In general, each DIMM will consume roughly the same amount of power. The more RAM you add to a system, the more power it will consume (RAM is always on and ready for use). The following diagram is from Micron:

The line points represent the speed of the RAM, and the bars represent the power consumption (in Ws/GB - Watt-second/gigabyte, or Watts/gigabyte per second).
This yields the following figures (as averages) for each DIMM:
SDRAM = 1.1 GB/s * 3.0 Ws/GB = 3.3W
DDR = 2.9 GB/s * 1.5 Ws/GB = 4.4W
DDR2 = 5.0 GB/s * 0.5 Ws/GB = 2.5W
Just a reminder that we're dealing with averages here, and remember that the figures above are for each DIMM. Modern DIMM's consume less power than others, and overclocked/high performance modules use more. In general, the figures above are accurate enough for most means.
Unfortunately, this doesn't mean you can just stop there and calculate up some numbers. A page worth reading is this Tom's Hardware article page. To make a quick quote:
...memory power requirements depend directly on the motherboard, as the efficiency of voltage regulators has an impact as well.

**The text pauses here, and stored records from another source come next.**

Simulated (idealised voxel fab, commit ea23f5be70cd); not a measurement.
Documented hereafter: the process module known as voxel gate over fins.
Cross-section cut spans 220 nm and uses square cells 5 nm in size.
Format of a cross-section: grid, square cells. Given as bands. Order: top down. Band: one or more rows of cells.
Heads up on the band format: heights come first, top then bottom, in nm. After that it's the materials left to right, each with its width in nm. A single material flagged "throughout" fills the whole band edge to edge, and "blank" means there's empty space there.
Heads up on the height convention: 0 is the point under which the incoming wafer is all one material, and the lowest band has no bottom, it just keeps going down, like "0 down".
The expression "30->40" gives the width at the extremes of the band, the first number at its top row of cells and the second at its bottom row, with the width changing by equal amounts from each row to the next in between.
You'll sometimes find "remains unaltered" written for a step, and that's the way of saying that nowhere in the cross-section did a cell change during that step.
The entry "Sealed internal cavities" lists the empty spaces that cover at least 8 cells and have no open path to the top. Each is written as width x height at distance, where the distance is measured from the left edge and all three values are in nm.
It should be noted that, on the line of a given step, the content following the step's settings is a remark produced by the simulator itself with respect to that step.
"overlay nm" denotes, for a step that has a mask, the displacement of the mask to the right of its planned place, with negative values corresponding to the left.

I would assume that laptops would be much more "efficient" compared to desktops. In their article, they outline that the best-case for a desktop for RAM is 5-10W... They do not make any mention of how many DIMM's this is for, or what RAM type it is for.
Because you're dealing with a laptop, I would assume that the figures I outlined above would be a good mid-upper bound estimate. If you're up for it, you could get HWMonitor. You can just download the .ZIP version (portable), fire it up, and see if it provides you with power usage statistics (it depends on the laptop - it shows exactly how much power my Dell laptop consumes, but such figures are unavailable on my Compaq).
Then you could just let it sit idle, get the average power consumption, take a few DIMM's out (or add a few), and repeat.